Molly-Mae Hague has had another Instagram post banned, this time after she failed to include any mention of it being an ad.
It's the third time the 23-year-old influencer has been in trouble with the Advertising Standards Authority (ASA).
She posted a picture of her wearing a Pretty Little Thing (PLT) dress, along with a link to buy it, on her story.
The ASA said it was not "immediately clear" that she had a commercial interest in PLT.
Molly-Mae is a creative director at the company, with PLT confirming their contract expressly stated the requirement for her to include the "£ad" disclosure in posts.
Someone who saw the former Love Islander's post on Halloween last year complained, saying the ad didn't make its commercial intent clear.
The ASA said: "We noted that the story had appeared in Molly-Mae Hague's own account and did not contain any indication that it was a marketing communication."
A spokeswoman for Molly-Mae said the "#ad" disclosure had been left off by mistake and would be used in future.
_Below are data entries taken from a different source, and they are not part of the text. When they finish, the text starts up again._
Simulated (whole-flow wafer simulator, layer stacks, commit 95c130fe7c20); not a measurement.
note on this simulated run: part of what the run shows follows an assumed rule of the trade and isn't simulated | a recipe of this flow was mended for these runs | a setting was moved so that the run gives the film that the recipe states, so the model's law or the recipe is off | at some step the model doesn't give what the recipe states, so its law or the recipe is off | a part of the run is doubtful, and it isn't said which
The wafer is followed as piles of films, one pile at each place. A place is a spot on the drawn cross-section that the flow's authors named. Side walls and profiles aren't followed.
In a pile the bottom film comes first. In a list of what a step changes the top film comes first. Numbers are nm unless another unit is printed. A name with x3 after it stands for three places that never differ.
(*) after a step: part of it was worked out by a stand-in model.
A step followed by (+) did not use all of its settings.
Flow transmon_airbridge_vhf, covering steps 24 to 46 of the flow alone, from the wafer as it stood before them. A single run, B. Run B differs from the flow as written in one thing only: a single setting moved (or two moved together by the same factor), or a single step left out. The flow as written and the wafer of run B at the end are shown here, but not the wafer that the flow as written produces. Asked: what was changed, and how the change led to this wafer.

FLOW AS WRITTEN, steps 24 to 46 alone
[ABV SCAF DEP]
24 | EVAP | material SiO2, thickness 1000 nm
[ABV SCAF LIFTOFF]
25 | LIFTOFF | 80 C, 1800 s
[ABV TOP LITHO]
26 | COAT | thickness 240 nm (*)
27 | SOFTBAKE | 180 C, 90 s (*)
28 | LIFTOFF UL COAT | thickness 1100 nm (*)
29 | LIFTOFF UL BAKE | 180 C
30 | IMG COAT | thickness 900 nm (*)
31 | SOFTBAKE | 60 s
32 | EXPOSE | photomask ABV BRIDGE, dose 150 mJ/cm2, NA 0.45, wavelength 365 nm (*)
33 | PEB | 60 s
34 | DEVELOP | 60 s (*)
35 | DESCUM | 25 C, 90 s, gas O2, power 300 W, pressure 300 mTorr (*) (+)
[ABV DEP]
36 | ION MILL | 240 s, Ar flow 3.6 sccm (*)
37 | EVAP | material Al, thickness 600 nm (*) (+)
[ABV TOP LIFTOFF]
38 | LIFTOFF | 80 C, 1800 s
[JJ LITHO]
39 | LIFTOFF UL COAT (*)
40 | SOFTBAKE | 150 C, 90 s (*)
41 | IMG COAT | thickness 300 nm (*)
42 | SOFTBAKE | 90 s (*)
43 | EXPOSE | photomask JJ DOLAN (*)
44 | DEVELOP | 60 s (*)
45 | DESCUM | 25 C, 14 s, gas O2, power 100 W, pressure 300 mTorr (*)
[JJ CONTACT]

PLT also said it had reminded Molly-Mae of the requirement to prevent any similar mistakes in future.
What are the rules?
This is the third time Molly-Mae has been called out by the ASA since 2020.
But she is by no means the first influencer to have been ticked off for not labelling an ad correctly on social media.
Newsbeat spoke to the ASA's compliance executive Ed Senior last year and he told us that "overall compliance was disappointing".
The rules say content has to "be clear, obvious and identifiable as advertising".
Putting a hashtag #ad is one way, but he says they could also verbally say it's an advert at the start of a video.
"It needs to be clear and obviously up front, prior to engagement. So that's why, even when they added #ad at the end, it wouldn't be enough to comply with the rules," Ed said.
But what happens if the rules are broken?
As you'd expect, there are different levels of sanctions.
Ed says the ASA will get someone to amend the content so it follows the rules, or get them to remove it.
If things escalate, people can be placed on a public list, with the ASA working with platforms to remove further content and eventually even referring them to legal authorities.
The ASA has told Newsbeat there are measures in place specifically for influencers, including a non-compliance webpage which lists people who fail to label their content as ads - so naming and shaming basically.
From January, there has also been an "on-platform targeted ads sanction" on a handful of influencers who have been either unwilling or unable to consistently label when their posts are ads.
"We took out ads on Instagram, specifically flagging influencers who routinely break our rules and warning consumers about their content," a spokesman added.
Newsbeat has asked Molly-Mae's management for any additional comment.